Operators and Indexes
module:: greenplumpython
Indexes are essential for fast data searching.
With indexes, we can retrieve rows we want by scanning the index, rather than the entire dataframe. As a result, when the dataframe is large, the amount of data to be scanned is typically much smaller with an index.
In pandas, a DataFrame
or Series
can have only one index. This
means that we can do index scan based on one column. While for other columns,
we will have to go through all rows. This can be rather inefficient.
Backed by database systems, GreenplumPython overcomes this limitation by allowing the creation of
multiple indexes, each for one set of columns, and
multiple types of indexes for same set of columns, each for one order.
In this way, we can search a GreenplumPython’s dataframe with index scan, on more than one column set in more than one order.
For example, a dataframe containing AI-generated embeddings may contain
a column of IDs and
a column of vectors.
We can search for embeddings by either IDs or vectors using index scan after creating an index on the ID column and another index on the vector column.
As another example, suppose we want to search for Approximate Nearest Neighbors for a given vector based on not only cosine similarity, but also L_2 distance. We can create two indexes on the vector column, each for one similarity metric.
How to search a dataframe with index is defined by a set of operators on the
indexed columns. For example, when scanning a B-tree index, relational
operators, such as >
, <
, and =
, are required for
comparing two values. These operators are encapsulated as an operator class.
Different data types have different operator classes for an index. For example,
integers and floats are compared in different ways. Even for the same data type,
we can change how two values are compared by changing the operator class.
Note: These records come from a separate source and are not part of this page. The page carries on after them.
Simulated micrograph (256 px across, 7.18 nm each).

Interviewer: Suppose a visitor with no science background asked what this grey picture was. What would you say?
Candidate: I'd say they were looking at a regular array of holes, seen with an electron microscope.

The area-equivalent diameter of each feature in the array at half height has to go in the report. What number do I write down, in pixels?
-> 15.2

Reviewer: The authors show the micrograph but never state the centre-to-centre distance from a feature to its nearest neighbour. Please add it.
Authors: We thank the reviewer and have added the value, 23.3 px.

Since indexes depend on operators to work, to use index scan, we need to specify
the filering predicate in the []
operator and where()
with operators when doing comparison or computing similarity. To ease the use of
operators in database,
for Python’s built-in operators, we map it to the database operators of the same name, and
for others that do not have a built-in equivalence, we can use the
operator()
function to map a database operator to a PythonCallable
. Calling the Python function will apply the operator.
- class op.Operator
Bases:
object
Represents an operator in database.
As a Python object, an
Operator
can be called like a function. This is because unlike SQL, Python does not support defining new operators.When an
Operator
is called, the corresponding operator in database will be applied.